NYC Subway Threat Video and the Problem With New York Self Defense Laws

Train car Medium

A video is making the rounds and it is exactly the kind of thing that makes you think hard about what it means to be a New Yorker riding the subway in 2026.

A man on the train asked another passenger to turn down his bluetooth speaker. That is it. That is all he did. What followed was anything but reasonable. The guy with the speaker erupted, threatening to cut the man’s face, hurling slurs and obscenities at him, and when the first man walked away to avoid the situation, the aggressor followed him. He did not let it go. Then a woman nearby said something and he turned on her too, calling her names and threatening everyone around him.

The man who asked him to lower the music did everything right. He stayed calm, he walked away, he tried to de-escalate. And he was still hunted down verbally by someone who clearly had no intention of backing off.

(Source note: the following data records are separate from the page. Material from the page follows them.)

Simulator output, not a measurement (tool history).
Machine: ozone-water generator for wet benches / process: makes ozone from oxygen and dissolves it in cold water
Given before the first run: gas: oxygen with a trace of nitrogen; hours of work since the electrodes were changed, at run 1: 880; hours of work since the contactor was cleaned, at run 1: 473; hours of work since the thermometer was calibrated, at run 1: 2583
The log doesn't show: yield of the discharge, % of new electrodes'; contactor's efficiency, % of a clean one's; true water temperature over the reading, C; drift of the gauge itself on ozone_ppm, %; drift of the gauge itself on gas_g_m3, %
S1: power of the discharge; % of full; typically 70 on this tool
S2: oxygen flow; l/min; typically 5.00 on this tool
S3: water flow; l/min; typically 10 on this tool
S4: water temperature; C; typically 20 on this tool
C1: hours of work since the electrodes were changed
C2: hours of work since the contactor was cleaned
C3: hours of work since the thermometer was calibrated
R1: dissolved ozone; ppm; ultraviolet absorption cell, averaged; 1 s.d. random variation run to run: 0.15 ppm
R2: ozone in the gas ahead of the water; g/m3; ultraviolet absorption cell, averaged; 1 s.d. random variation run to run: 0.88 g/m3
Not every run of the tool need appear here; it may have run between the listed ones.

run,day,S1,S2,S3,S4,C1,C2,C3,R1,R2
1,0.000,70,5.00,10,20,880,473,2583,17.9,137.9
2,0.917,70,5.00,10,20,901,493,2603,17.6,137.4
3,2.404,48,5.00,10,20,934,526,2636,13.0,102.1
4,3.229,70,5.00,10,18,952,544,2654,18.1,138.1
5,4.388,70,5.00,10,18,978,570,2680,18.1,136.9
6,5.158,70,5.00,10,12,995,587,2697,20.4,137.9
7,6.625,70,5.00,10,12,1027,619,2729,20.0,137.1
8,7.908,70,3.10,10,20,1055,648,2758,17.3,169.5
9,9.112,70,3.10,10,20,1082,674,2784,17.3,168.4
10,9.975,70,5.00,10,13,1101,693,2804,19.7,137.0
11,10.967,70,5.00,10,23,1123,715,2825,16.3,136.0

Here is where I land on this. New York’s self defense laws put law abiding people in an impossible position. You are expected to absorb a credible threat of grave bodily harm and somehow calculate your legal exposure before you act to protect yourself. That is not reasonable. A threat to cut someone’s face is not a minor altercation. That is a threat of serious physical violence. If someone makes that threat and then moves toward you, you should have the legal right to defend yourself fully without fear that doing so will result in your arrest.

I am not advocating for reckless behavior. I am saying that the law should not punish people for protecting their lives when someone has made their intentions clear.